“The Real Housewives of Salt Lake City” Is Culturally Sensitive Trash

THE NEW YORKER By Doreen St. Felix February 8, 2021


The most promising character at the start of “The Real Housewives of Salt Lake City,” which débuted in November, is not one of the “housewives” but one of their children: Meredith Marks’s son, Brooks, who, in oversized sunglasses and a puffer coat, presents himself as a ready-made meme. Meredith, a jewelry designer, tells us that her son has taken a break from his studies at New York University to support her as she navigates a tough spot in her marriage. The twenty-one-year-old Brooks, an aspiring fashion designer of limited skill, seems to be a student of the “Housewives” phenomenon; he is fluent in the show’s tropes, acting as Meredith’s confidant and stylist. Here is a thoroughly modern, weirdly affecting image: the savvy, gay son protecting his sad, subdued mother, with whom he shares a pink pout and a hunger for insta-celebrity.

 But how quickly the presumptive fan favorite fell from grace! In the third episode, Meredith invites Jen Shah over for margaritas. A Muslim Polynesian living in a white Mormon stronghold, Shah is doubly outcast, and so she fights hard for the spotlight. Her vibe is confrontational and campy; Brooks finds her uncouth. While sitting on the couch, Shah gets excited and girlishly kicks her heels in the air. We see Brooks seethe in a corner, and, in a cut to a confessional, he exaggerates the scene, saying, “I’m feeling really uncomfortable. Her vagina’s in my face.” After the episode aired, fans voiced their displeasure with him on social media, branding the incident “Vagina-gate.” Ultimately, it was Shah who barrelled her way to the spot of protagonist.
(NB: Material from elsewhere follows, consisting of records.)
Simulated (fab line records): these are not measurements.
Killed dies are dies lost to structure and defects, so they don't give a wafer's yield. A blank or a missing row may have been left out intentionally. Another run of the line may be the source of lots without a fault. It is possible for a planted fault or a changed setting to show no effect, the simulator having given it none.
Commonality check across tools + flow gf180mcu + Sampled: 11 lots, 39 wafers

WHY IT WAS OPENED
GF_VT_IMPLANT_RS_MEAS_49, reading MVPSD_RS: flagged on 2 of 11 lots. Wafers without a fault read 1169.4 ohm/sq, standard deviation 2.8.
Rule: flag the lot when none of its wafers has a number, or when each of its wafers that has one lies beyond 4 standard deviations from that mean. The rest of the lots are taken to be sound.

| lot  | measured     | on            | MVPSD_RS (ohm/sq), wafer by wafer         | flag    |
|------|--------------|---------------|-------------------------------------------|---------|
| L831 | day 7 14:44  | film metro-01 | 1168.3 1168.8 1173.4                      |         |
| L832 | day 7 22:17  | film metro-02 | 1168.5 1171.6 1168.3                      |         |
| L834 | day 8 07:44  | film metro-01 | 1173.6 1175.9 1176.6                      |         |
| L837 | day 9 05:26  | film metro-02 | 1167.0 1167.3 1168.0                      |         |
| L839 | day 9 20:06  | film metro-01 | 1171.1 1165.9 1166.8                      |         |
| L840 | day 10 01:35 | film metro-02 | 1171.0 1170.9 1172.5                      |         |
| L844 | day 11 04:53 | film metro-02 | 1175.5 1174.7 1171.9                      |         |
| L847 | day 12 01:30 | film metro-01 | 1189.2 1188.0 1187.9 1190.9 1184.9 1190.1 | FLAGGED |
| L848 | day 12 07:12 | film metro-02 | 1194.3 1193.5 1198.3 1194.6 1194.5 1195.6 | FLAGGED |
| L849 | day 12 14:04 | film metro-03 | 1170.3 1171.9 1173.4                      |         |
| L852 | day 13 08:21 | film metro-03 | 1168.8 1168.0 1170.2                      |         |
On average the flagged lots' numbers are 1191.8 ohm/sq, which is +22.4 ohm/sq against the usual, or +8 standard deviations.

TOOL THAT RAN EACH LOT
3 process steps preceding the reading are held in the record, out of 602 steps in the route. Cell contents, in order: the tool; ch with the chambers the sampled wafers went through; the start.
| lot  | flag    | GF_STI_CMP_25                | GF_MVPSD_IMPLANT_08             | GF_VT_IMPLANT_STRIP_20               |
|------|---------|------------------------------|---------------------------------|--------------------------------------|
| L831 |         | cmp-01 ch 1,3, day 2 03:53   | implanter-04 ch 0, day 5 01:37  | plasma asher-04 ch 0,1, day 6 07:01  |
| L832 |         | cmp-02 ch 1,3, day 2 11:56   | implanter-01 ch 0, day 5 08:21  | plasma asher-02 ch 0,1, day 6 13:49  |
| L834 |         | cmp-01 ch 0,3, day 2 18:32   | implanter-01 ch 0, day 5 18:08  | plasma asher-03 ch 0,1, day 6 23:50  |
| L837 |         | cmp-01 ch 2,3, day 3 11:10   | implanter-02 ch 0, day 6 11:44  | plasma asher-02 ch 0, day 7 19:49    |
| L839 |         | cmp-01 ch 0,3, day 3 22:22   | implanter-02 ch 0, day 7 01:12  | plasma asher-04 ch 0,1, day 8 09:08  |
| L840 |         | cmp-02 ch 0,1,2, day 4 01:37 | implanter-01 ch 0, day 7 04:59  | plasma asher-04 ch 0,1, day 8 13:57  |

 Am I applying too much analytical pressure to the situation? Well, yes. This is how to enjoy reality television these days. Brooks’s mistake, or, rather, his miscalibration of the etiquette of the genre, fascinated me. It wasn’t the fakeness of the budding feud that rankled viewers; “Housewives” is, constitutionally, a soap opera, and it is fuelled by petty offense, manufactured from the slightest of slights. The issue was the artlessness of the fakery. Brooks’s jab, a callback to the witty white-male cruelty that thrived in the aughts, now directed at a woman of color by a member of Gen Z, felt like an anachronism. He was reaching, and, in that crucial moment, he flopped.